Conversation with Keith R. Breitfeller
by Elizabeth Johnson, edited by Matthew Crain
Conversation with Keith R. Breitfeller
by Elizabeth Johnson, edited by Matthew Crain
Elizabeth Johnson: Your bio on your website connects your work to Impressionism, Modernism, and Pointillism. You say you use “figure to ground relationships to deliberately confuse subject matter, allowing the viewer to find him or herself in the artwork.” Do you mean that you dismantle subject matter into brushstrokes to confuse comprehension?
Keith Breitfeller: I use the surface brushstrokes and color gradation to obscure the underpainting. The viewer isn’t supposed to know what’s underneath, it’s there to interact with the surface. Appearing and disappearing in certain light and angles, it affects the surface color.
EJ: As I survey earlier series of your paintings, I note that your work has been through different stages, at various times exploring the square verses rectangle format, incorporating circle and triangle designs, experimenting with vortexes, aura-like shapes and borders, and arranging brushstrokes in a wavy layout versus a regular grid pattern. In the bio, you state that your aim is “to provide a place of peace and contemplation to the viewer.”
EJ: Are you a fan of Agnes Martin? Which Modernists or current artists influence you?
KB: My painting history has been a slow evolution, a matter of learning how to make smooth gradient color transitions. In the beginning, I was too insecure to depend totally on just color. There was always the feeling the work had to have more to hold it together, so I added subdivision and vortexes. It was a long process of dropping unnecessary subject matter. I’m aware of Agnes Martin’s work, but can’t say she was an influence. The people who consciously inspired me were Richard Diebenkorn, Mark Rothko, Warren Rohrer, and Robert Ryman.

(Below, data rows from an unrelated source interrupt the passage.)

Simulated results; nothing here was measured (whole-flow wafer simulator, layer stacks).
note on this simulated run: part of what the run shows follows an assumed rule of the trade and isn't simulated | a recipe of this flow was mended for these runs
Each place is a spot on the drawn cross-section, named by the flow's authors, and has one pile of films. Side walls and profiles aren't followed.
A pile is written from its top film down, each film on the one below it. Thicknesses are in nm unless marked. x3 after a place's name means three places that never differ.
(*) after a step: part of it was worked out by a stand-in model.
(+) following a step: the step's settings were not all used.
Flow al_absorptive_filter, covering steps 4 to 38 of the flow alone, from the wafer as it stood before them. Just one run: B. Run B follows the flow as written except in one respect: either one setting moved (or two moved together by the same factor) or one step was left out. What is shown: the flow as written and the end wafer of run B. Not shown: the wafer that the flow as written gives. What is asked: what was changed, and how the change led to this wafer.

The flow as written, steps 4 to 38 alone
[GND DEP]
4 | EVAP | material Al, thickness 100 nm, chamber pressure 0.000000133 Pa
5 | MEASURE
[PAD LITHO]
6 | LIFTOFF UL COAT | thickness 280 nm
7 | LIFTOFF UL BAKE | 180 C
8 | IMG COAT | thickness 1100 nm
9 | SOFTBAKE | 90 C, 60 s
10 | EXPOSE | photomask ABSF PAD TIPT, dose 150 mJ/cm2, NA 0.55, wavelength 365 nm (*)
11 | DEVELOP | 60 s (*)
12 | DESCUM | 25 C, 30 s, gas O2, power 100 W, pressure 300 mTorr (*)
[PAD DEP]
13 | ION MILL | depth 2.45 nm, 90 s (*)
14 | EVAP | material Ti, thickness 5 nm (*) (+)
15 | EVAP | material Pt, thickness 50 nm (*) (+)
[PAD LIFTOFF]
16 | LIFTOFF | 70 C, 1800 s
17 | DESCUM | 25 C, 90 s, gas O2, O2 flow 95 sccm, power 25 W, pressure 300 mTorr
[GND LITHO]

EJ: Your work invokes art history through texture. I think of mosaic, terrazzo, woven fabrics, embroidery, and wall hangings. Was there an influence in your upbringing or education that stimulated your aesthetic of texture?
KB: My mentor, Myron Barnstone, based his teachings on Impressionism and Modernism. He used the Fletcher System to teach color theory, it’s very Impressionist based. His exercises involved mixing color and using small dabs of paint to create color transitions that explore intensity, saturation, and value. This was the inspiration for the basis of my paintings. At one time I organized my palette in the Fletcher manner, but now it’s a loose association.
EJ: As I understand it, Frank Morley Fletcher keyed color to intervals by dividing a circle with hue triads made of subtlety unequal triangles. His twelve-hued color wheel operates much like the way musical keys relate to a twelve-toned musical scale. It seems that the Fletcher System isn’t a rule or a recipe, since he doesn’t mention any ratios of pigments. How much does pigment purity affect your work? Do you favor a certain brand or ever buy loose pigment?
KB: The system is just a guideline. As I develop the palette before I begin, pigment purity isn’t a consideration. I mix brands based on need and availability, and I don’t use dry pigment.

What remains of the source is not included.